Much like their male counterparts, female terrorists are likely to be educated, employed and native residents of the country where they commit a terrorist act, according to new research published by the American Psychological Association.
The findings contradict stereotypes presented in previous studies that describe female terrorists as socially isolated and vulnerable to recruitment because they are uneducated, unemployed and from a foreign land, psychologists reported in a study published online in the APA journal Law and Human Behavior. These assumptions are not supported by evidence, according to the study authors.
“We discovered that some of the popular notions about female terrorists do not reflect what has occurred in the past,” said the study’s lead author, Karen Jacques, PhD. “A more realistic description is helpful because it provides insights into the social dynamics that might promote an individual’s involvement in terrorist activities.”
Researchers at Lancaster University in the United Kingdom examined archival biographical data from multiple sources on 222 female and 269 male terrorists connected to one of 13 conflicts involving nationalist-separatists, social revolutionaries or religious fundamentalists, including al Qaeda, the Irish Republican Army and the Popular Liberation Army of Colombia.
Jacques and her co-author, Paul J. Taylor, PhD, examined eight variables for each terrorist: age at first involvement, education, employment status, immigration status, marital status, religious conversion, criminal activity and activist connections.
The majority of both female and male terrorists were between 16 and 35 years old, native residents, employed, educated through secondary school, not converted from another religion and rarely involved in a previous crime, the study said. Compared to male terrorists, the researchers found, women had on average more education, with the majority continuing beyond secondary school, and were more likely to be divorced or widowed, less likely to be employed and less likely to be immigrants. Collectively, the findings for female terrorists indicated more of an emphasis on individual motivations, such as personal revenge for the death of a loved one, rather than collective engagement in terrorism, the authors said.

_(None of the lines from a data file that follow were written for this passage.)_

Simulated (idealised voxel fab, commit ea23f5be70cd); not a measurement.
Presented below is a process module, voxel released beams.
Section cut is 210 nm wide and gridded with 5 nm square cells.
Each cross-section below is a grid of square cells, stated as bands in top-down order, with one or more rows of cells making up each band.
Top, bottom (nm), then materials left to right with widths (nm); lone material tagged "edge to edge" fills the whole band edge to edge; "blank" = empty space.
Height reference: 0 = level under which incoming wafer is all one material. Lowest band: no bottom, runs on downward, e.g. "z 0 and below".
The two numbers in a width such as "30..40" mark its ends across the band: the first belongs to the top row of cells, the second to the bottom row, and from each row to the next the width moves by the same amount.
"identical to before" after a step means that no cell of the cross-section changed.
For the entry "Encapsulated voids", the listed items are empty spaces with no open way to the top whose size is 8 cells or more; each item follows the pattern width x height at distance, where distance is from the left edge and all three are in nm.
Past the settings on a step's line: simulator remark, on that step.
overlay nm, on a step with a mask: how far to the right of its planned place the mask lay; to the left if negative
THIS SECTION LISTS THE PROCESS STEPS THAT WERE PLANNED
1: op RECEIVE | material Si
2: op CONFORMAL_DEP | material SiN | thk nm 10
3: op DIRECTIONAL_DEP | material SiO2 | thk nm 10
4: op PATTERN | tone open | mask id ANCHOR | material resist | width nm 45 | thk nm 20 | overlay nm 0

“A surprising finding was that, unlike for other criminals, there were very few instances of previous involvement in criminal activity among both females and males,” said Jacques. “This could be because they were unwilling to confess to other crimes, because criminality could attract authorities’ undue attention to potential terrorists, or the possibility that having a criminal career is not a significant precursor to terrorism.”
About a third of both male and female terrorists had prior connections to terrorism activities via their families. However, more than 50 percent of those with family connections to terrorism indicated that family influence did not motivate them to carry out terrorist activities, the study said.